# Where I Ride



## Vidaloco (Sep 14, 2007)

Thats just gorgous Dumas! The grass looks so lush and green. I love Arkansas  Thanks for sharing.


----------



## Dumas'_Grrrl (Apr 2, 2008)

You are welcome! :wink: I LOVE it here! Whenever I thought of Arkansas I always thought, "paddle faster, I hear banjos" :shock: 

It truely is a beautiful state full of some really great people! I am proud to live here.


----------



## PoptartShop (Jul 25, 2010)

Wow, that's beautiful. Lovely scenary, so big!!


----------



## appylover31803 (Sep 18, 2007)

*jaw drops* You get to ride on all of that? :shock: *faints*

Oh how i would love to be able to do that!

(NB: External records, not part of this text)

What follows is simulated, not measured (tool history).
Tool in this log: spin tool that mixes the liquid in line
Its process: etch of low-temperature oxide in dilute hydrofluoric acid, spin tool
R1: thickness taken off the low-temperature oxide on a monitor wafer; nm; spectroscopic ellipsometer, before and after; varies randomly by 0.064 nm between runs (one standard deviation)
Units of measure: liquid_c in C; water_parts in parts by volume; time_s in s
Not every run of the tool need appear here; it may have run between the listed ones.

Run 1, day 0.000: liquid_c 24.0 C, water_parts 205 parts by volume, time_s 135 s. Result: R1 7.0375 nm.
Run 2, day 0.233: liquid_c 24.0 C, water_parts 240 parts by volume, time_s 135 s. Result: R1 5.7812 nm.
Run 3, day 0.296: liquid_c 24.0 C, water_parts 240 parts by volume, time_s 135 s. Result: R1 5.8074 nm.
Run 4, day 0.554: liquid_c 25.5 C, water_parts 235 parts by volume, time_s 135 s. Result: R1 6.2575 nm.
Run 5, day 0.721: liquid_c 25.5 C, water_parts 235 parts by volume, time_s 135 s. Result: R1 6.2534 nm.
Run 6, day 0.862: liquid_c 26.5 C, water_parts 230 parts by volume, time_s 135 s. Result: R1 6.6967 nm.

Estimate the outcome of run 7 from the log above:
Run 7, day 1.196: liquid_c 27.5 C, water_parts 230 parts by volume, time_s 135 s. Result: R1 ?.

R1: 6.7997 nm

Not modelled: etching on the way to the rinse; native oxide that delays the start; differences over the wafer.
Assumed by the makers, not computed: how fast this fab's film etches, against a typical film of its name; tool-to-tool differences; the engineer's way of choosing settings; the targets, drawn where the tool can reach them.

Gorgeous property you have there Dumas!


----------



## Dumas'_Grrrl (Apr 2, 2008)

LOL... Thanks! *smelling salts for appy* :wink:


----------



## KANSAS_TWISTER (Feb 23, 2007)

is that fuzz buster on your dash???? didn't know cow's could estemate speed!!!, that is really pretty ground to ride on.....every thing here is flat in kansas


----------



## ColleenT (Apr 5, 2007)

i'm jealous. We are dealing with NYC and NJ moving in and taking all the land, so i actually would LOVE to live where the "Hillbillies" live. As long as i can live on some nice land like that.


----------



## Dumas'_Grrrl (Apr 2, 2008)

KANSAS_TWISTER said:


> is that fuzz buster on your dash???? didn't know cow's could estemate speed!!!, that is really pretty ground to ride on.....every thing here is flat in kansas


You would be surprized how fast you can get MOOving on the land! :roll: :lol: :lol: :lol: 

Actually it is a heater that you can plug into the cigarette lighter, the defroster doesn't do a very good job in our old farm truck anymore. :wink:


----------



## Dumas'_Grrrl (Apr 2, 2008)

ColleenT said:


> i'm jealous. We are dealing with NYC and NJ moving in and taking all the land, so i actually would LOVE to live where the "Hillbillies" live. As long as i can live on some nice land like that.


I have to admit the I used to try to steer away for the "hillbillies"  Turns out they are really just super down to earth people that appreciate how "simple" life can really be and what is and isn't important. I'm becoming one slowly and surely  and I'm really ok with it! I have totally given up on "keeping up with the Jones" ! I care more about who i am than what I have!  

My hubby keeps giving me a hard time when I say "Bill" sometimes it comes out "BieeeLL" lol


----------



## KANSAS_TWISTER (Feb 23, 2007)

yeah i cring when the joneses get a new tractor!!!!........my husband is like a kid in a candy store when he goes to farm auctions.


----------



## americancowgurl31391 (Jul 9, 2007)

wow...very pretty. Although i don't know if my horse would actually go anywhere with all that green grass...It would be hard to get his head up. Wow you could take an all day ride on all that land!!


----------



## Dumas'_Grrrl (Apr 2, 2008)

Twister has been a naughty boy a time or two or seven :x he will reach down and swipe a bite of grass. then look at you over his shoulder like "what did I do?" at least he keeps walking.  He is a work in progress tho. :lol: :lol: :lol:


----------